It seems civilization moves ever more rapidly toward
voyeurism. Modern man spends much of his
life watching someone else do something or immersing him or herself into a
virtual reality that bears little resemblance to real life.
We watch people act in movies, on television or at the
theater. We observe as entertainers sing
or play instruments; we view dancers on stage.
We pay handsome sums to be awed by athletes performing their heroics on
a dozen different fields of play. We
spend hours and hours entranced by social media and video games.
Before television, the cinema and mass communication; before
the computer and the Internet; before organized professional sports; before
video games and facebook and twitter and snapchat – there was a communal life:
creative social, artistic and athletic activity that demanded local
organization and participation. People
came together to sing, dance, play sports, create art, even make skits or
plays.
It seems there was a time when one didn't have to be a
Pavarotti to sing in three part harmony with a group of friends. Everyone was familiar with folk and popular
songs and took every opportunity to join in song with their neighbors, whether
in church or for celebrations, or whenever people came together.
In those days every person who was fortunate enough to own an
instrument found other musicians and contributed whatever talent they had to
any social gathering. Now, how many
people study a musical instrument in their youth only to abandon it, the
instrument rusting away sadly in a closet or attic? If one is not good enough
to make a profession of it or compete with the virtuosos, then why continue
goes the thinking. But is watching a
talented performer even half as fulfilling as participating, even if the
standard is much lower?
There was an age when men and women danced for the sheer joy
of movement and romance, rather than on the rare occasion of a drunken grinding
ritual. How many men past the age of 22
can one get out on a dance floor today? Where are the folk dances or even the
parlor dances of yesteryear? It is a sad
indication of our cultural decay that a wedding is the only event these days that
will inspire most people to leave their seats for the dance floor.
There was a time when weekends were an opportunity to go
outdoors for walking and exerting oneself physically; to explore and experience
nature amid the companionship of friends or family. All too often now, the weekends are spent in
stubborn isolation, anchored in front of a TV watching sports or a movie, or
trapped in the addictive grip of video games or social media.

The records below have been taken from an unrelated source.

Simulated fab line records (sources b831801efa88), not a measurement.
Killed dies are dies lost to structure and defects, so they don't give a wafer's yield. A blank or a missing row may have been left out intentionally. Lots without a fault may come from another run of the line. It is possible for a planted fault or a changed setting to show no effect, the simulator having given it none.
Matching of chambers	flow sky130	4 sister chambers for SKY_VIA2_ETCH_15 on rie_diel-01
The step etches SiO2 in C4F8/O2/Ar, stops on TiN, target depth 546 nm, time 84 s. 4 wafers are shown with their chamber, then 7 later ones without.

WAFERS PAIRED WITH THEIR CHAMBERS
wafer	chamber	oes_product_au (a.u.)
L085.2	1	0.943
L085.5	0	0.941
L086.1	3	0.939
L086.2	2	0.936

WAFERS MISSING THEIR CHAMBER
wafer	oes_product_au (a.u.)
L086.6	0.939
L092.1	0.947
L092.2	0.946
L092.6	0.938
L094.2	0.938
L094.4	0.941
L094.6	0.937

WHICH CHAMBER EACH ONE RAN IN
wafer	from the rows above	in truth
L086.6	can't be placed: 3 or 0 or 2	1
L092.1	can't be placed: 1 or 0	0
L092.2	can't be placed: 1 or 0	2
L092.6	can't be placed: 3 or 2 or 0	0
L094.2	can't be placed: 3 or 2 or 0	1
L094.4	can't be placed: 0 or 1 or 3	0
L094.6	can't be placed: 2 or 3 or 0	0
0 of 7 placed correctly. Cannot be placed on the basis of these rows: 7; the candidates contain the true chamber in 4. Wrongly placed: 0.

And where has the art and joy of communicating via the
written word gone? Letter writing, once
an important component of any educated person’s social life, has now completely
vanished. Well-developed ideas and
thoughts are rarely encountered. In
their place are the quick witticisms and the endless superficial patter of facebook
and twitter quips.
Part of our addiction to voyeurism can be laid at the feet
of the media – the insidious manipulation of Hollywood and Madison Avenue. How can our trifling efforts to create and
enjoy an active world of our own compare with the exotic super-lives that the
rich and talented lead, or that movies and magazine conjure up, or a virtual
reality offer? And of course it is
partly due to sloth. It is so easy to
watch - to sit and vicariously experience all that life and the world have to
offer. But what kind of ‘experience’ is
that?
The true joys of living cannot come to us secondhand. They must be experienced directly through a
deliberate participation in the everydayness of life. The glamorous lifestyles and the virtual
realities that are offered up as wishful fare for spectators are spiritually
hollow - a self-deception and a sham existence, where at best our voyeurism is
self-indulgence and at worst a kind of living death.